Tera's coil spring setup is NOT a cheap setup. I've been wheeling for a while now with guys who beat the PISS out of it every weekend, and less than 1/2" of settle, and no sag. Figure 3-3.5" on a 2-door, 3" solid on a 4-door. Great company, great customer service, and a lifetime warranty that's not on crap-in-a-box like Rough Country. I'll recommend their stuff (even though I run Rock Krawler) any day. Go to any OHV park and look under the JK's there- I bet at least 1/4 are running Tera. None of the guys on blues or harder will be running RC, at least, not that drive it home at the end of the day
Their shocks, despite the crap they peddle, are not a "unique design"- it's the same junk a lot of other guys use. Tera's shocks aren't great, so I'd recommend Bilstein 5100's, but at least their springs don't sag under a stock 2-door like RC.
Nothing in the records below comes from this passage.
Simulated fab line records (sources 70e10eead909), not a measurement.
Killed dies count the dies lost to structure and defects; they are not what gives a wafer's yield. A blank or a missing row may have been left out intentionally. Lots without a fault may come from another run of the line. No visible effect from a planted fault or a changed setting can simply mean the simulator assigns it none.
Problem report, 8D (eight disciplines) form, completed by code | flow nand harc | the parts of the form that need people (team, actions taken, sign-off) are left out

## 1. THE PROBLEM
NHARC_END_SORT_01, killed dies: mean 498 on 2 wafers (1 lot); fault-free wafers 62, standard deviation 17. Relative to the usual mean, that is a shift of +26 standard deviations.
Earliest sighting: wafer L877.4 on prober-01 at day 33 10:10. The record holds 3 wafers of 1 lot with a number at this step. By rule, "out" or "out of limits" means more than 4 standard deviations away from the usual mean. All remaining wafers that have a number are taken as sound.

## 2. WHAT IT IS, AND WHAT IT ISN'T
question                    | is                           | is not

As to the OP, the Budget Boost (spacer lift) is just a chunk of rubber (poly) that goes between the spring and the spring perch. It does nothing to help ride quality, handling, etc. It's just a chunk of rubber, and will act as such. A spring lift includes redesigned new springs- they lift via longer coils and different rates. This re-engineers the handling and ride quality of the vehicle somewhat to compensate for the taller height. This is why most serious folks go this route. It is more expensive, but can allow you to improve on the vehicle's dynamic abilities. The biggest thing to fix, however, is the poor dampers (shocks) on the JK's. Go with a set of premium (Bilstein 5100's are a huge success here, and I'm hearing good initial reports on the new OEM-replacement Fox shocks, although I don't think they're 100% available to the public yet) shocks, and really transform your ride.
Either one will fit 35's under it, but the coils will give you a bit more room for off-road flex, and won't degrade as much over time as spacers inevitably will- Mark W.